Keep Your Eye On The Ball

In the age of information, both players and coaches struggle with balancing the plethora of information we have and our ability to coach or play well on the field. Sometimes practicing the most basic skills of hitting fall through the cracks in our programs. I keep finding myself wondering if hitters prioritize thinking about their swing over picking up the baseball out of the pitcher’s hand. I will never stop trying to improve the swings of those I work with, or mine for that matter, but at the end of the day, we have to see the ball extremely well in the box to be an elite level baseball player.

Sounds ridiculous, I know. Of course you have to see the baseball well in order to have any chance of hitting it. Think about it though, how often do we consciously practice picking up the baseball? Even if you are lucky enough to have been introduced to some vision practice, how often do we get in the cage and have a round where all you do is concentrate as hard as you can on the baseball? When you’re standing in the batter’s box, that is your only job. The ability to pick up the baseball precedes any ability to swing at it. If we can’t see the ball, the pitch that’s thrown, or where it’s going to be, we have no chance at hitting the baseball.

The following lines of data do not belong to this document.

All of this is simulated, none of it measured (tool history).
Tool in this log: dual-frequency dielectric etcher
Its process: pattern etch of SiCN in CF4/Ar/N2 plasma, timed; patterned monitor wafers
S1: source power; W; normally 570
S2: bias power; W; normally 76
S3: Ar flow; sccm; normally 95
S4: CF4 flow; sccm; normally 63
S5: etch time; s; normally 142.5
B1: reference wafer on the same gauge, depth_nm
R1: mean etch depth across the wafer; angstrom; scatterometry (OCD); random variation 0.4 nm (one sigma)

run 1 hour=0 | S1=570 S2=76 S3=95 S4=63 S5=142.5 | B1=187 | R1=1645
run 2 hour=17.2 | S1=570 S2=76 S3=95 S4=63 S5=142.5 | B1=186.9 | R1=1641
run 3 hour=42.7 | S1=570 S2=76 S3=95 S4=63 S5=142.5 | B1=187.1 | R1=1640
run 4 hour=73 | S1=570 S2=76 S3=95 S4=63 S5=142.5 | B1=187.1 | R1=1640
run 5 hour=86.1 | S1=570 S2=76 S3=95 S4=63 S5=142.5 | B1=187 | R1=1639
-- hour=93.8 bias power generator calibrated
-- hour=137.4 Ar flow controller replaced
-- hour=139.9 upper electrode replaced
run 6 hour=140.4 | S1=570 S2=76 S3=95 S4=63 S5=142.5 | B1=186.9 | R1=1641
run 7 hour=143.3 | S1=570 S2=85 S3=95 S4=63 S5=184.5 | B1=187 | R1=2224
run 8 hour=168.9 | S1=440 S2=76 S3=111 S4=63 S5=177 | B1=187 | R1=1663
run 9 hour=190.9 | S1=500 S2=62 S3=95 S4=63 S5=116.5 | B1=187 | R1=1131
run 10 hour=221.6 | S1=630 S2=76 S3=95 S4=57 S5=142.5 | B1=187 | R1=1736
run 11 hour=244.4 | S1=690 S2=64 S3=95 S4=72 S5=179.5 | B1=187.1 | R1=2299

Some examples of ways to practice looking at the baseball:

  • Last round of the day: At the bare minimum, your last round in a hitting session should consist of queuing on nothing else but the baseball. You  may have been working on bat path or lower half stuff earlier in the day, but now that you’re almost done, we need to get the eyes working. Focus on the ball, search for the seams. Have your pitcher throw breaking balls and different pitches to practice picking those up too.
  • Take Rounds: Take rounds are great for practicing a variety of things including rhythm, load, and your vision. You know you’re not swinging so you shouldn’t be thinking about anything but locking in on that baseball with every part of your concentration.
  • Colored balls: Use markers to color some balls and mix them into the pile. The possibilities are endless with colored balls. Pick a color and only hit that color, swing at color balls, take white ones, etc. Any drill that forces you to lock in on the baseball is practicing this basic skill every hitter needs
  • Focal Point: Take notice as to where you are focusing before the pitcher has released the baseball. Many players of all levels who have heard this question often cannot answer it. Some guys have a soft focus of the whole pitcher, some focus in hard somewhere near his release point. As a high schooler, I was taught to lock in on the logo of the pitcher’s hat. The logo is roughly the same size as the ball and in close proximity to where the pitcher’s release point will be from the view of the hitter.
  • Short Overhand Toss: Pretty self explanatory here, put the L screen about 6 steps away and throw it overhand to the hitter at a pace that makes it difficult for them. Hitters should struggle with this drill for a good amount of time. I personally started doing this drill this summer, it took my teammates and I about a week and a half to consistently hit the ball hard every round. We saw improvement when our hitting coach was stressing picking up the ball and picking a better pitch to drive.

On a final note, there’s a story going around that Miguel Cabrera gets headaches during his hitting sessions. He supposedly says it is from concentrating on the baseball so intently. I can’t find any reading on the subject, but knowing Cabrera as a hitter and his control of the strike zone, I like to think this is true and strive for this sort of deliberate practice as a player myself.